Jewish Americans

 

By the time of the Civil War, there were settlements of Jewish Americans in every state and territory in the Union. Anti-semitism existed in many locations. One example is the case of Captain Uriah P. Levy of the US Navy, who was dismissed from the Navy. Levy asserted that religious discrimination was the reason for his dismissal and, in 1857, attempted to be reactivated to service. The naval board reinstated him, and he eventually became a commodore, commanding the Mediterranean Fleet. Levy is credited with abolishing corporal punishment in the Navy; and he later restored Thomas Jefferson's estate and gave it to the federal government in his will.

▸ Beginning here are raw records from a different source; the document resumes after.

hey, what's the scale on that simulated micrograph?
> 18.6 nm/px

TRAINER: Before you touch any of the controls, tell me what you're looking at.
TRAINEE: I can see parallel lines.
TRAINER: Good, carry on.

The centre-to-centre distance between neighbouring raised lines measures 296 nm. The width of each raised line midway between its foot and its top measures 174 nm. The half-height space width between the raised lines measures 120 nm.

With no central authority or hierarchy to determine official policy, the Jewish American community took no position on slavery and secession. Actions and policies were determined by individual congregations and people. As a result, the American Jewish community was split. Some opposed slavery; like August Bondi, the Wiener brothers and Jacob Benjamin, who went to Kansas to join abolitionist John Brown in his fight against slavery. Rabbi David Einhorn of Baltimore, Maryland, strongly opposed slavery, and used his German-language newspaper, "Sinai," to promote abolitionism. In 1861, he was forced to flee Baltimore. Others chose to support Confederate interests, like Judah Philip Benjamin, a prominent member of the Confederate Cabinet. In January of 1861, Rabbi Morris J. Raphall of New York City preached a message to his congregation presenting a biblical defense of slavery. As in most American communities, the majority of Jewish Americans took no position, or at least no action, one way or the other, especially with regard to slavery.

During the Civil War, over 6,000 Jewish Americans fought for the Union. Jewish Americans fighting in the armed forces often faced difficulties in observing the practices and rituals of their religion. In addition to facing the ridicule of their peers, they had to make do with the time and materials available for them to celebrate the Sabbath, as well as important holidays like Yom Kippur and Passover. The mainstream American press shared responsibility for perpetuating anti-semitism. While the New York "Herald" faithfully reported Jewish American Confederate spies, it failed to report Jewish American casualty lists or heroic acts.

Jewish Americans in the military faced discrimination even from the establishment itself. Rabbis were not permitted as chaplains to the thousands of Jewish Americans troops. In 1861, Rabbi Arnold Fischel presented to the US Senate Committee on Military Affairs a statement, charging that "Jewish ministers [were] being by law excluded from the office of chaplain in the Army." Finally, on July 1, 1862, Congress allowed Jewish chaplains to perform their duties for the Jewish members of the US armed forces.

The most drastic act of anti-semitism during the war, however, was Gen. Ulysses S. Grant's General Order No. 11. Released in December of 1862, it stated that: "the Jews, as a class violating every regulation of trade established by the Treasury Department, are hereby expelled from the department within twenty-four hours from receipt of this order." The Jewish community raised an outcry. In January of 1863, President Lincoln wired General Halleck, who told General Grant that "the President has no objections to your expelling traitors and Jew peddlers, which, I suppose, was the object of your order, but as it is in terms [which] proscribe an entire religious class, some of whom are fighting in our ranks, the President deemed it necessary to revoke it."

President Lincoln's assassination took place during the Jewish Feast of Passover in 1865. Lincoln's efforts on behalf of Jews had touched many Jewish Americans, and they mourned his passing with the rest of the nation. In cities like New York, Boston, San Francisco and Los Angeles; Jewish Americans played prominent roles in memorial tributes to the slain President.